A set of size \(n\) from universe \([N]\) has $\binom{N}{n}$ possibilities, so the information-theoretic minimum is $\log_2 \binom{N}{n}$ bits.
ROC approaches this bound by treating permutation as a latent variable.

## Feature matrix

| Compressor                       | Feature required | Random access |
|----------------------------------|------------------|---------------|
| `RocCompressor`                  | (always available) | no          |
| `EliasFanoCompressor`            | `sbits`          | yes           |
| `PartitionedEliasFanoCompressor` | `sbits`          | yes           |

## Succinct baselines (feature `sbits`)

If you enable feature `sbits`, `cnk` exposes succinct monotone-sequence codecs powered by `sbits/`:

- `EliasFanoCompressor`
- `PartitionedEliasFanoCompressor` (cluster-aware baseline; see Ottaviano & Venturini, SIGIR 2014: [PDF]http://groups.di.unipi.it/~ottavian/files/elias_fano_sigir14.pdf)

These are useful when you care about **random access / skipping** inside lists (typical in posting lists and some graph/ANN structures).

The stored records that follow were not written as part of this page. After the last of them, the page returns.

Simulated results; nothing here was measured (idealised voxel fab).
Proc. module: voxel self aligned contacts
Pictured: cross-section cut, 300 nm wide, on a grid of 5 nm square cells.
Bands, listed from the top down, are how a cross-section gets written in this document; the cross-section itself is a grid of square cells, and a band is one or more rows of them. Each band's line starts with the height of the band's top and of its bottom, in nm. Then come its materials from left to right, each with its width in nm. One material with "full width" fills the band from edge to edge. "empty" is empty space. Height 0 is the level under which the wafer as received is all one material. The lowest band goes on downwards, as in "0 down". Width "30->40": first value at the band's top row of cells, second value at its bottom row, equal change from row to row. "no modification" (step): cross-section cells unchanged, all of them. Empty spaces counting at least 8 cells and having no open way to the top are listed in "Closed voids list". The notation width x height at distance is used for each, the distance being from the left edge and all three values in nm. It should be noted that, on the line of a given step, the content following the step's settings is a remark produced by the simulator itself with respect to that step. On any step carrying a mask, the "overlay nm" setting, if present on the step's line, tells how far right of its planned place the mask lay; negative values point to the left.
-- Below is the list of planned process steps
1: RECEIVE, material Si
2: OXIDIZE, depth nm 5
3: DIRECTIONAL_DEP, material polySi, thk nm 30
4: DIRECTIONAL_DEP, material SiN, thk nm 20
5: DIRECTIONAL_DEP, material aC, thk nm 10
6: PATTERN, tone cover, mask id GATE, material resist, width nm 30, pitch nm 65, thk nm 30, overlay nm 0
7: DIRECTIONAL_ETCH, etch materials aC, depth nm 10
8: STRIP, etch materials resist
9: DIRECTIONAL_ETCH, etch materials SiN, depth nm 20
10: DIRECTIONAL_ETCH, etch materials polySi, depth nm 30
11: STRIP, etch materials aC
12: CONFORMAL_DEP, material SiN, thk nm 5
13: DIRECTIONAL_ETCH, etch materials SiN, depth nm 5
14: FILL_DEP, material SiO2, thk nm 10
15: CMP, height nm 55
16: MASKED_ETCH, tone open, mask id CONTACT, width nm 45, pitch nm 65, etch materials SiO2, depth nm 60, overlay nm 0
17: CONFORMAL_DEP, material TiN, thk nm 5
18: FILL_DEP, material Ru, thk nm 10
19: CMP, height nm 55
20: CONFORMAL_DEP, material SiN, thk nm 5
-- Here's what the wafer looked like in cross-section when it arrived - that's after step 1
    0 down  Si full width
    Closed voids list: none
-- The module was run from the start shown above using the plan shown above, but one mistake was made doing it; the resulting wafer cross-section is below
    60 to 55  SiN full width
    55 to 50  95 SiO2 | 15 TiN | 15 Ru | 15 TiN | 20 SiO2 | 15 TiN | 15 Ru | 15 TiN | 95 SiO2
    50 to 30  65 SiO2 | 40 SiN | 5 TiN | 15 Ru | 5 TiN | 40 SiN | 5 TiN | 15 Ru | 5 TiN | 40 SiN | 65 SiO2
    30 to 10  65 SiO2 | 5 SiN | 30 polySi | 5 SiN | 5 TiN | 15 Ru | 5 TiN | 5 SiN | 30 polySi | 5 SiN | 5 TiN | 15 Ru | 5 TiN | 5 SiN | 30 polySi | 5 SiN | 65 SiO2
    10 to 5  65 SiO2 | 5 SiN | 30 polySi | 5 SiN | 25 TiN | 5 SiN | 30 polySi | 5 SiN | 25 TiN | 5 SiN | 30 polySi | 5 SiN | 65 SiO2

## Method selection (“auto”)

Downstream repos often want a stable default without hardcoding a codec per call site. `cnk` provides:

- `IdListStats`: cheap per-list summary stats (gaps, clustering proxy)
- `choose_method(...)`: deterministic heuristic method choice
- `compress_set_auto(...)` / `decompress_set_auto(...)`: choose + encode/decode, with feature-aware fallbacks

The intent is: callers record the returned `CodecChoice` next to the bytes (so decode does not depend on build-time defaults).